Question

The length of the arc of a sector having central angle 90 degrees and radius 7cm is:
(a) 22cm
(b) 44cm
(c) 11cm
(d) 33cm

Answer 1

Hint: For finding the length of the arc of a circle we need to use the formula $R\theta $ , where R is the radius of the circle and $\theta $ is the angle subtended by the arc at the at the centre of the circle take in radians. So, for the above question R is 7 cm and convert $90{}^\circ $ to radians to get the value of $\theta $ .

Complete step-by-step answer:
Let us start by drawing a representative diagram of the situation given in the question for better understanding.

Now let us first convert $90{}^\circ $ to radians. We know that $180{}^\circ ={{\pi }^{c}}$ . If we divide both sides of this relation by 2, we get
$\dfrac{180{}^\circ }{2}=\dfrac{{{\pi }^{c}}}{2}$
$\Rightarrow 90{}^\circ =\dfrac{{{\pi }^{c}}}{2}$
So, $\theta $ for the above question is equal to $\dfrac{\pi }{2}$ .
Now we know that the length of the arc of a circle we need to use the formula $R\theta $ , where R is the radius of the circle and $\theta $ is the angle subtended by the arc at the at the centre of the circle taken in radians.
$arc\left( BC \right)=R\theta =7\times \dfrac{\pi }{2}$
Now we will put the value of $\pi =\dfrac{22}{7}$ .
$arc\left( BC \right)=7\times \dfrac{\pi }{2}=7\times \dfrac{22}{7\times 2}=11cm$
Therefore, the answer to the above question is option (c).

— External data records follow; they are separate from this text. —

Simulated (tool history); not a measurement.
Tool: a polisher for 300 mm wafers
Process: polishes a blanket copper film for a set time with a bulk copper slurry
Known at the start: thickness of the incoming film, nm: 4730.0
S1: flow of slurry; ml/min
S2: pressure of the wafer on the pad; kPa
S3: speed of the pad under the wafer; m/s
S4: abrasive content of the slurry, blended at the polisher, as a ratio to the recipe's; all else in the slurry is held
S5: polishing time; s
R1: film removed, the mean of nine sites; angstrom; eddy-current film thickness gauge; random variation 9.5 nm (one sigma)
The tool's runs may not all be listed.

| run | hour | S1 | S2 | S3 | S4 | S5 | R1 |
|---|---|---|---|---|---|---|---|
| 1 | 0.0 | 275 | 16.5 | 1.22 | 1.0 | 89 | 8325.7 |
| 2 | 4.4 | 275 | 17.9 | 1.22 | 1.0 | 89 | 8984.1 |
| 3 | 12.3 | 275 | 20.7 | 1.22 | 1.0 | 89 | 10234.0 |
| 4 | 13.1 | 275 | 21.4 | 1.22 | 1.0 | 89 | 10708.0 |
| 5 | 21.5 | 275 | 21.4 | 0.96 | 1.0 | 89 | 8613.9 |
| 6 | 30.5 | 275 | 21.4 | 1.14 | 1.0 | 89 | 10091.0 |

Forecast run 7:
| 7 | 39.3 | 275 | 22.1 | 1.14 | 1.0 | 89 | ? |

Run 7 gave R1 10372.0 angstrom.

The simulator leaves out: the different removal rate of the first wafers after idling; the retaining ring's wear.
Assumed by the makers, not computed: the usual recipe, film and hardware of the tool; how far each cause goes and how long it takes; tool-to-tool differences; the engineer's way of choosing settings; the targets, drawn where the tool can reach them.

Note: If you want you can solve the question using the fact that the angle subtended by the whole circle at the centre is $360{}^\circ $ , so $90{}^\circ $ would be subtended by one fourth of the whole perimeter of the circle. Therefore, one fourth of the perimeter of the circle is the answer. Also, remember the value of $\pi $ you choose out of the two values $3,14\text{ and }\dfrac{22}{7}$ decides the complexity of the calculations.